The monsoon is making slow progress across the country, even as millions of farmers eagerly wait for the first showers.
The progress of rains is expected to be slow over the next few days and it is expected to spread over central and eastern India only after Tuesday.
By Saturday, monsoon rain had covered much of Kerala, Tamil Nadu and parts of Karnataka in the south and till Assam in the northeast.
Had the progress been normal, the rain by this time would have reached central India and covered Maharashtra, parts of Gujarat, Madhya Pradesh, eastern Uttar Pradesh, Bihar, Jharkhand and West Bengal.
“The southwest monsoon, as expected, arrived late in the country and thereafter its progress has been rather sluggish.
"With no strong push seen in the next week to 10 days, rain is expected to make a slow march towards the north,” Ajit Tyagi, former director-general of India Meteorological Department told Business Standard.
He said the progress over central and northern India could be delayed due to late onset.
The southwest monsoon was 47 per cent below normal between June 1 and 14, with large parts of central, northern and western India yet to get their first showers.
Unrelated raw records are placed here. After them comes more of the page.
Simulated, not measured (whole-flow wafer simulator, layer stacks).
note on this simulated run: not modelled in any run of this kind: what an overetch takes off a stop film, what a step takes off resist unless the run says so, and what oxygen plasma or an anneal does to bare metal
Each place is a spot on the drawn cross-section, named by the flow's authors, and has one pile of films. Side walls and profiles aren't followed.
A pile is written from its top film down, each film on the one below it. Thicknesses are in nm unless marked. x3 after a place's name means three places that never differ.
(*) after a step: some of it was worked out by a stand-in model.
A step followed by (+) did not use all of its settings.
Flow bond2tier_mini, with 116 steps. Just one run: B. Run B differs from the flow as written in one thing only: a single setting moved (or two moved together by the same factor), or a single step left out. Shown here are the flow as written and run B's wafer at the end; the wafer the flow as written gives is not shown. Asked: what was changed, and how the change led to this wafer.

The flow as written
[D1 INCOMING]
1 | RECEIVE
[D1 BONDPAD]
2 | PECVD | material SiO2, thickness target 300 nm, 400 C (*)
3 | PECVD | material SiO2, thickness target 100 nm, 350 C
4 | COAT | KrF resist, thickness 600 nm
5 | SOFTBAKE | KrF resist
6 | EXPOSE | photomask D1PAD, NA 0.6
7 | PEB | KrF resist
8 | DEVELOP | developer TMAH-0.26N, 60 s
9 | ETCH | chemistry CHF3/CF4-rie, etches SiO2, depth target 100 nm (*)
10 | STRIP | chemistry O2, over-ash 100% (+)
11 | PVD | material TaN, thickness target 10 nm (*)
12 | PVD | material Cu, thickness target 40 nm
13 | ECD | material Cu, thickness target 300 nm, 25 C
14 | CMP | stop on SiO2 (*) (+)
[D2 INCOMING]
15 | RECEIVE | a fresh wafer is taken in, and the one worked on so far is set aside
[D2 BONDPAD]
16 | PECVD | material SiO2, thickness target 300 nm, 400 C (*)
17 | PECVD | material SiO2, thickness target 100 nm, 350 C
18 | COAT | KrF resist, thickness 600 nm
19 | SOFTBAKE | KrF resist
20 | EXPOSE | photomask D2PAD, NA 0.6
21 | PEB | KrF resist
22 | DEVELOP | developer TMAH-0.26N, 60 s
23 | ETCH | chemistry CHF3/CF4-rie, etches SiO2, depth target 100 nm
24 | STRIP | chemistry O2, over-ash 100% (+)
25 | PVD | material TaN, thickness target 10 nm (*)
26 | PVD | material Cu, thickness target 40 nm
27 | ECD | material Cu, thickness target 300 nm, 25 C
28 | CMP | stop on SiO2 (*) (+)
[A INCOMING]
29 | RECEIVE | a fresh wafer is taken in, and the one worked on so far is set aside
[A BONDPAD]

This year, it arrived in India on June 6, five days behind its usual date of June 1.
In 2009, the previous time when El Niño (a weather phenomenon that causes less rains) had led to a big drop in rain, the southwest monsoon had arrived over Kerala on May 23 -- nearly a week before the normal date.
Thereafter, there was a prolonged hiatus in the advance of the rain in June but it picked up pace in July, covering the entire country by July 3, well before its normal date of July 15.
The rains stayed back for a longer duration and withdrawal had started from September 25 against the normal date of September 1.
The stop-start monsoon had led to the worst drought in almost 30 years, hitting almost 120 districts.
In 2014, the pattern could follow a similar situation, barring the onset date.
The IMD in its second-stage forecast on June 9, a few days after the onset, had estimated the rain at 93 per cent of the 50-year average from 1950 (termed LPA, the long period average), lower than the 95 per cent it had projected in April, both considered sub-normal.